Sunday, June 1, 2014

Using Writer Monads in R

Getting setup

I was somewhat mystified in finding a solution to the problem posed at the end of a previous blog. I was trying to find a way to attach meta data to pieces of data as they flowed through various analytic steps, a common task while constructing a dataset. I saw a great blog that seems to provide the perfect solution. I should have known that the world of functional programming has already solved this problem, only everyone outside of functional programming is probably scared of the answer becuase it contains the M word.

I have recreated that example here to see how easy it is to implement and understand the writer monad concept.

To restate the problem, it would be nice to know where the data you are working with came from, what steps were taken to create it and have that code to redo it yourself to validate concerns as to how it came to be.

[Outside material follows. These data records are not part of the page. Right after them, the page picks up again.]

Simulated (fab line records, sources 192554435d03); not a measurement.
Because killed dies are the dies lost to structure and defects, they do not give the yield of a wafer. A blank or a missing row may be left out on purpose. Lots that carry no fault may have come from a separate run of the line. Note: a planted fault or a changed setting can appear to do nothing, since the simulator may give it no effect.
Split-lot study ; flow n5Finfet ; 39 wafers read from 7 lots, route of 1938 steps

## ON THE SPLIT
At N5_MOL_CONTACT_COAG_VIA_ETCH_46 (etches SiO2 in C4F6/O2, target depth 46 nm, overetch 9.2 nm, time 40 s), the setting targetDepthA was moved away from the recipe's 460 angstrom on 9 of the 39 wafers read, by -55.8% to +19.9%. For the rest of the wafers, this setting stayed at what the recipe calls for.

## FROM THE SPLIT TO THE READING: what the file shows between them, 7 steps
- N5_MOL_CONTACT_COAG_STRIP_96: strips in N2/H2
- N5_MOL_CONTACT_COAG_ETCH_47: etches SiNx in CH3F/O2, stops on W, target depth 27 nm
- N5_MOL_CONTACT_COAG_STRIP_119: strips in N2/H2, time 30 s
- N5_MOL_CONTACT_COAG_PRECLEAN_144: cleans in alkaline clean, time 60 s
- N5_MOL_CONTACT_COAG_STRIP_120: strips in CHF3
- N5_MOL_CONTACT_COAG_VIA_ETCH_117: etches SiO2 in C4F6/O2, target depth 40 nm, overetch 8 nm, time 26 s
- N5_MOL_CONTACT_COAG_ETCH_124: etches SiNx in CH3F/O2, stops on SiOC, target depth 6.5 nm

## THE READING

Lets create a few functions to display the problem, basically trying to recreate the code from the source above.

Create a sine function.

sine <- function(x) sin(x)

Create a cube function.

cube <- function(x) x*x*x

We can call these functions pretty easily, but at the end we just have a value. That is fine for this simple case.

sine(2)
## [1] 0.9093
cube(2)
## [1] 8

In a normal data flow though we need to create a process for the data to flow through. A simple example would be to string the fucntions together.

Compose the functions into a new function.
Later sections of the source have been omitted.